Right Bank, quaysides
(grand hotels, luxury, spectacular views, family)
Most of the well-known hotels are on the Right Bank of the Lake. The 19th-century hoteliers chose that stretch as it affords extraordinary views across the Lake and towards the Alps, especially the Mont-Blanc. That view is so famous that it gave its name to a promenade - ‘le Quai du Mont-Blanc’. Along with the Quai des Bergues and the Quai Wilson, named after the US president who sponsored the League of Nations, these waterfront avenues constitute the most stunning (and pricey) real estate in Switzerland. Some of the grand hotels were bought up by global groups in the past three decades, like the Mandarin Oriental, the Four Seasons Hotel des Bergues or the luxury boutique Hotel d’Angleterre, while others, such as Le Richemond, are still proudly independent. Even if you can’t afford much more than a cocktail or breakfast at one of those prestigious hotels, they are a tourist attraction and well worth a visit.
Les Pâquis: the Right Bank beyond the grand hotels
(restaurants, cafes, quaintness, tourists)
The Right Bank beyond the grand hotels is a quirky neighbourhood known as Les Pâquis. It boasts many restaurants, cafes and psychic shops, as well as the red-light district. Its only department store is Manor, which is part of a Swiss chain. Otherwise, its shops are mainly small and alternative, or the luxurious watch and chocolate shops on the rue du Mont-Blanc. It has several boutique hotels - some luxurious, like the Ritz-Carlton Hôtel de la Paix on the Quai Wilson, and some mid-range but of high quality, like the highly-rated N’VY on the rue de Richemont. While staying on the Right Bank, on a hot summer day, you can bathe in the lake at the Bains des Pâquis, a lakeside lido. Between September and May, the Bains become a sauna and hammam.
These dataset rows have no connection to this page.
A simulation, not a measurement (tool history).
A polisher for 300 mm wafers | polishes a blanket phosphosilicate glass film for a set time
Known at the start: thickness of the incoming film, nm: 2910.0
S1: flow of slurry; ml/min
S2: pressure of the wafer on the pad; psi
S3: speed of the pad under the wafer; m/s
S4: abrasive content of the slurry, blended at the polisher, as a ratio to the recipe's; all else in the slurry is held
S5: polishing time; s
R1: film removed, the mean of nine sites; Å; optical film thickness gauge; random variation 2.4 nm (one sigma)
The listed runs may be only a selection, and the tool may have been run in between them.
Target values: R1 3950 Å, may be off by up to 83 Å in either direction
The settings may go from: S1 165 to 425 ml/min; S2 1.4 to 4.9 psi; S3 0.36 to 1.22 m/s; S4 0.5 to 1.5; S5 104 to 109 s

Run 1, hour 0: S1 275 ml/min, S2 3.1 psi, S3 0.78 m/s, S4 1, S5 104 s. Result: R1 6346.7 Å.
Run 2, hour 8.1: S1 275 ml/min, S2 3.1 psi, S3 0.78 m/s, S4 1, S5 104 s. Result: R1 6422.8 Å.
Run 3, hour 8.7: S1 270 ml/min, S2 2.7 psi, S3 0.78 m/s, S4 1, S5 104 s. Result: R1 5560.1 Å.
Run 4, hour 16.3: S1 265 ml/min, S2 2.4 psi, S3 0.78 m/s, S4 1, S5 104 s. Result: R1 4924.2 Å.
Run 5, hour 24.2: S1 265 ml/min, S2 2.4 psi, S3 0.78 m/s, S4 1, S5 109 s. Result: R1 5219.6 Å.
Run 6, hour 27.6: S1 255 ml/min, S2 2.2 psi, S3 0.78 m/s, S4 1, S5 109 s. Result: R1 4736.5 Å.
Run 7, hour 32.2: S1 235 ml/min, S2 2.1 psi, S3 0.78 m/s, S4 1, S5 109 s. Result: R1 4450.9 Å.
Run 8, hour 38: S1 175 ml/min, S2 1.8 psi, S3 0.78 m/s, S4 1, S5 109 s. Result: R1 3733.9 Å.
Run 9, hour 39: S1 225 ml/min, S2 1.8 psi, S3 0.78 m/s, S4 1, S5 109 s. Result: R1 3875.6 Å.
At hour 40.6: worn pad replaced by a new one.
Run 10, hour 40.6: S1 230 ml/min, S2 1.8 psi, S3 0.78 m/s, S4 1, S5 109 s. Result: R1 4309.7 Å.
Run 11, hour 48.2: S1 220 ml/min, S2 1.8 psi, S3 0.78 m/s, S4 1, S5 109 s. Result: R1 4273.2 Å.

Left Bank: Old Town, Bastions and Rue-Basses
(History, shopping, culture, art, cafes and bars)
The Old Town and its surrounding neighbourhoods have several excellent hotels, with the added pleasure of staying at the heart of historic Geneva. A short way from the cathedral and the Maison Tavel (the oldest house in Geneva) and right next to the row of cannons, you can stay and eat at Les Armures, a charming boutique hotel named after the armoury that once stood there. It’s both a hotel and a well-known restaurant for traditional Swiss mountain food like cheese fondue. The Old Town is worth visiting all year round, with its Roman ruins in the cathedral crypt and its 400-year old houses, but during the annual Geneva music festival (Fête de la Musique), its twisted streets and intimate courtyards come alive with music of all traditions. It is not known for its shopping, but several small antique shops, art galleries and curios dot the narrow streets.
Past the University and the Parc des Bastions with its Reformation Wall, two other boutique hotels, the Tiffany and the Cour des Augustins, cater to travellers drawn to a lively and cultural area, vibrant with museums, cafes and restaurants. The nearby Plaine de Plainpalais boasts the largest flea market in Europe, every Wednesday and Saturday. On the other side of the Old Town, on the Place Longemalle near the Rues-Basses, you can stay at the charming La Cigogne.
The Rues-Basses, the Geneva high streets, contain a mix of shopping venues, from department stores to high-end boutiques, to more modest high street shops. Two large shopping streets dominate it - the Rue du Marché and the Rue du Rhône - with adjacent smaller streets. This part of Geneva has very little nightlife, but beyond it, towards Rive, there are a handful of night clubs. The Rue du Rhône has one famous hotel: Le Métropole, the only lakeside grand hotel on the Left Bank.
Rue du Stand and La Jonction: working-class alternative
(nightlife, music, alternative scene, cheap, young people)
From the Rue du Stand to La Jonction, along the Rhône on the Left Bank, there is no noteworthy place to stay apart from a friendly youth hostel. However, the area is home to the famous L’Usine, a night-club, alternative music venue, and art centre. In the middle of the river, on an island joined by a bridge, there is another art centre, in a restored 19th-century industrial building called Le Bâtiment des Forces-Motrices, now a theatre.
It would be a mistake to believe that the grand hotels of the Right Bank or the boutiques of the central Left Bank represent the only attractive accommodation in Geneva. Though this international city is expensive, and as such, there are no ‘cheap’ hotels or B&Bs, there is good accommodation to be found all over town and in some of the suburbs and villages of this small canton. Public transport is good and reliable, so no matter where you stay in or near Geneva, you will find it easy to get about.
(old world charm, large parks, music)
Further along the Lake on the Left Bank, past the English Garden, you reach the elegant Parc de la Grange, with its two theatres and a delightful summer music venue. Beyond that, you’ll find the large Parc des Eaux-Vives, named for the neighbourhood of the same name. Two hotels are recommended in the area - Le Diplomate and the Hôtel du Parc des Eaux-Vives.